Tuesday, May 25, 2010

Reading Steinbeck



Change: From Order to Chaos



“We cannot live only for ourselves. A thousand fibers connect us with our fellow men; and among those fibers, as sympathetic threads, our actions run as causes, and they come back to us as effects.” 
― Herman Melville


The scene is changing as we read the opening paragraph of The Grapes of Wrath that begins with the famous line, "To the red country and part of the gray country", and ends with "as the sky became pale, so the earth became pale, pink in the red country and white in the gray country."

Thus we have at the beginning of the novel becoming -- change in nature witnessed through the landscape of Oklahoma. That signals one of the major themes of the novel. The change is not limited to nature, for the first man who is named, Tom Joad, is also undergoing change. His transition is one from prison to freedom, the freedom of the road and the freedom of parole. But his change also signals another aspect of change. Just as he is moving from the rigid boundaries and rules of prison to the open road and his family the world of the novel and his family, the Joads, is moving from order to chaos. This is not a sudden movement, rather one signaled in steps through incidents and events throughout the novel. Once they arrive in California they descend from the seeming luxury (in their experience) of the "government camp" to the dreary life in the "boxcars". The ultimate chaos, beyond which some will survive, just as a few did with Noah in the Bible, will be the flood at the end of the novel. In between we see the family change and survive severe trials that test their ability to deal with the changes they face.

Within the family the leader is, in many ways, Ma Joad. It is she who demonstrates strength, determination, and, above all, integrity, but as she journeys at the head of the family she also changes. Her change can be seen in her gradual recognition of the importance of the larger community beyond her family as she feeds the children around the family's cook fire (p 253) and, more dramatically in the final chapter of the novel (p 445):

"Ever'body's in the same wagon. S'pose we was down. You'd gove us a han'."
"Yes," Ma said, "we would."
"Or anybody."
"Or anybody." Use' ta be the fambly was fust. It ain't so now. It's anybody. Worse off we get, the more we got to do."

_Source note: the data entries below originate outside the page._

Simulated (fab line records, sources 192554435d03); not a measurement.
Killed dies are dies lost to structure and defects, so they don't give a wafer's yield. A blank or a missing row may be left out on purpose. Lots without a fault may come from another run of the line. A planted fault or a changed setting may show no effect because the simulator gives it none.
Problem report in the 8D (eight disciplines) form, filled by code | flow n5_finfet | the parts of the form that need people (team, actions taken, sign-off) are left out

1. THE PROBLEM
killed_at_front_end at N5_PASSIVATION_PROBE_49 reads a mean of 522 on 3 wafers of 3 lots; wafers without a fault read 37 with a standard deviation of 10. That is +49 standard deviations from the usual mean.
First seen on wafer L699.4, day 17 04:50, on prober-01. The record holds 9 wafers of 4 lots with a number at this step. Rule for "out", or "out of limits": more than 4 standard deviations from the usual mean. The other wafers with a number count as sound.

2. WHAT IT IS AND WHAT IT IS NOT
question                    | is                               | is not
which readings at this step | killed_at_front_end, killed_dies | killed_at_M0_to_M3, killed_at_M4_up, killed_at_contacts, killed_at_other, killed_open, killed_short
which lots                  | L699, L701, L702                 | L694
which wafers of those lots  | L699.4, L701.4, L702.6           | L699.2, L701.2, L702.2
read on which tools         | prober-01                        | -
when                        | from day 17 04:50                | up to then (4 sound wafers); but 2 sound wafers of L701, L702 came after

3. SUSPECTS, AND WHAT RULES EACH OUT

Thus we see in the change of Ma Joad and her family perhaps a reaction to the changing of their world with the gradual descent into chaos. A greater need for community with the scarcity of resources for coping with life -- for living itself. The changes of the family seem also to lead to a purpose in life perhaps suggested by the strange yet noble action of Rose of Sharon at the end of the novel. It reminds me of the words of Erich Hoffer:

We need not only a purpose in life to give meaning to our existence, but also something to give meaning to our suffering. We need as much something to suffer for as something to live for. (Eric Hoffer, Reflections on the Human Condition, p 88)

For out of the chaos of their world the Joads may yet have found something for which to live.


The Grapes of Wrath by John Steinbeck. Penguin Books, New York. 2002 (1939).
Reflections on the Human Condition by Eric Hoffer. Harper & Row, New York. 1973.